We will keep you posted, and thanks for the encouragement!
If I could make one request, could you remove the mouseover from the paragraph text that shows the topic heading? It is really distracting for those us who like to use our mouse pointer as a finger when reading.
I'm looking for a way to extract addresses from web pages, where these addresses are immediately recognizable as such by people but are not in a standard format (zip codes before city or after, no zip codes at all, p/o box instead of street name, ...). All in text format (no graphics, no OCR problem) but inside html tags, in various forms (as row in a table, inside one or multple <div>'s, as an <ul>, etc).
- Is this an NLP problem?
- If so, where do I start reading/learning? Most NLP seems to be about understanding free-flowing texts of all sorts of subjects. I'm looking for 98% solutions in what I think is a restricted problem space. Is this a reasonable expectation?
Since this book is for the 'working programmer' (rather than the 'working scientist'), it seems reasonable to assume that the book will provide techniques that can be used in domain-specific problems.
a lot of modern NLP is based on statistical methods and training data driven, meaning having a training corpus of example addresses identified within the context of these webpages would be the starting place if you went one of those routes. you might start by looking up some academic papers in this area and see if it's been done and methods published.
"Fruit flies like bananas" can be grammatically parsed in [at least] two ways, but one if a much more likely interpretation.
I actually remember reading your Slackware book a few years back. I've no doubt that the quality of this text will be as superb as that one's! Cheers!
That said, it is interesting from what I've read so far.
http://ocw.mit.edu/courses/electrical-engineering-and-comput... is excellent as is http://metaoptimize.com/qa/a stackoverflow style site which is active albeit specialized.
Maybe you should try to do the same with python? :)
It'd be easy enough to rewrite most of the examples in another language anyway (I'd hope), even if elegance is lost in the process...
However, "translating" Python examples into relatively idiomatic Ruby shouldn't too much of a problem if you really want to go down that path.
Really good point -- thanks for that.
Over at http://www.repustate.com, we're taking the more common functions that NLTK performs (and the ones it should) and porting them over as web services. NLTK is kind of buggy here & there, and it's not too great if you're dealing with big data sets. Our API, with the obvious handicap of network latency, is lightning fast because we ported many NLTK functions down to raw C.
Our API is free so have at it, let me know if you want to see us add anything.

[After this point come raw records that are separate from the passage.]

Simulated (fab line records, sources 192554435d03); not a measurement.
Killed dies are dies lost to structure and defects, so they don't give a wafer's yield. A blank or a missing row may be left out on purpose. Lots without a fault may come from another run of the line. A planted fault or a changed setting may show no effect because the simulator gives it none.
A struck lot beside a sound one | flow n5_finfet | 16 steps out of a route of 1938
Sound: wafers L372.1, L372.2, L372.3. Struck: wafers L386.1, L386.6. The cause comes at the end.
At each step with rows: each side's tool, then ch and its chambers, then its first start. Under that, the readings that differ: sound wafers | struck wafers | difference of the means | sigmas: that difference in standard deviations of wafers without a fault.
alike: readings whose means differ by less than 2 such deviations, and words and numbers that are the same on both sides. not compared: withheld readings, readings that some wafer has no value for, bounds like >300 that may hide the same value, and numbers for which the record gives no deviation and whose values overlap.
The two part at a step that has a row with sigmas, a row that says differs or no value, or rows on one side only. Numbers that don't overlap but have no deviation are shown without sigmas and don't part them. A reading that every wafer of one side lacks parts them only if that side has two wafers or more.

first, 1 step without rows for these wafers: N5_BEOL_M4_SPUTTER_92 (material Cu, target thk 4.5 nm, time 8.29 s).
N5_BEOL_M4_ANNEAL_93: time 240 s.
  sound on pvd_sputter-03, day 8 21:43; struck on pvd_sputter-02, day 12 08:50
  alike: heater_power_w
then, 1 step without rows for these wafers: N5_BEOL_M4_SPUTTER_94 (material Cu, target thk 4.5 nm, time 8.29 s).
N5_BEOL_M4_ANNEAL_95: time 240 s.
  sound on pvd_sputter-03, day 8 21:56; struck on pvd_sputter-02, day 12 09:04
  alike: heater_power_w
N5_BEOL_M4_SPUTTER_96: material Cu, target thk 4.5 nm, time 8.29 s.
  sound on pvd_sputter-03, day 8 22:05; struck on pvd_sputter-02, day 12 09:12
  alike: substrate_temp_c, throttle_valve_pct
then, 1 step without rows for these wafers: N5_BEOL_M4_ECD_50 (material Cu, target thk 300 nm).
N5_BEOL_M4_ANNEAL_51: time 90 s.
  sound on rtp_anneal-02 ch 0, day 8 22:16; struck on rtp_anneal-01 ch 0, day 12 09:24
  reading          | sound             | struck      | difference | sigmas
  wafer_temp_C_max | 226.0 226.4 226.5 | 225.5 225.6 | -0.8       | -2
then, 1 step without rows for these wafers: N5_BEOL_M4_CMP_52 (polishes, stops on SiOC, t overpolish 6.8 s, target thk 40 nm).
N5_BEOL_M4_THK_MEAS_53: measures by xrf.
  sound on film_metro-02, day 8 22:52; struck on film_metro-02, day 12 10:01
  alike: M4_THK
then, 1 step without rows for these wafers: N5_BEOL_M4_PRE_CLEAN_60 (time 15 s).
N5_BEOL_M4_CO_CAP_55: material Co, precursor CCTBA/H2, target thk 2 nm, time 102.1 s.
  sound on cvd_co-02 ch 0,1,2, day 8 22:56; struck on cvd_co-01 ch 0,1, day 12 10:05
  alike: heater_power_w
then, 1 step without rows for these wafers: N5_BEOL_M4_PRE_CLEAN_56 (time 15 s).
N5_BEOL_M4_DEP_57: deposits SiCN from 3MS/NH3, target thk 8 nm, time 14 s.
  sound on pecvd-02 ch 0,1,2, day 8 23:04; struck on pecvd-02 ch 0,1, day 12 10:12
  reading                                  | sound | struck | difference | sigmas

It is blazing fast though :)
If anyone is interested in playing around with a robust natural language processing tool, I built an API for the Stanford Parser. http://nlp.naturalparsing.com/browserparser/parse
I am not a very good Haskel programmer, but I spend an occasional evening with it, and I am interested in NLP also (have been working off and on on NLP since the early 1980s).
From skimming through the book, it looks like a nice read and just went on my reading list.
For now, OpenStudy will do the trick. I created a "StudyPad" if anyone wants to go through this book together.
That said, it's generally true that for most NLP tasks, we're doing much better on languages similar to English.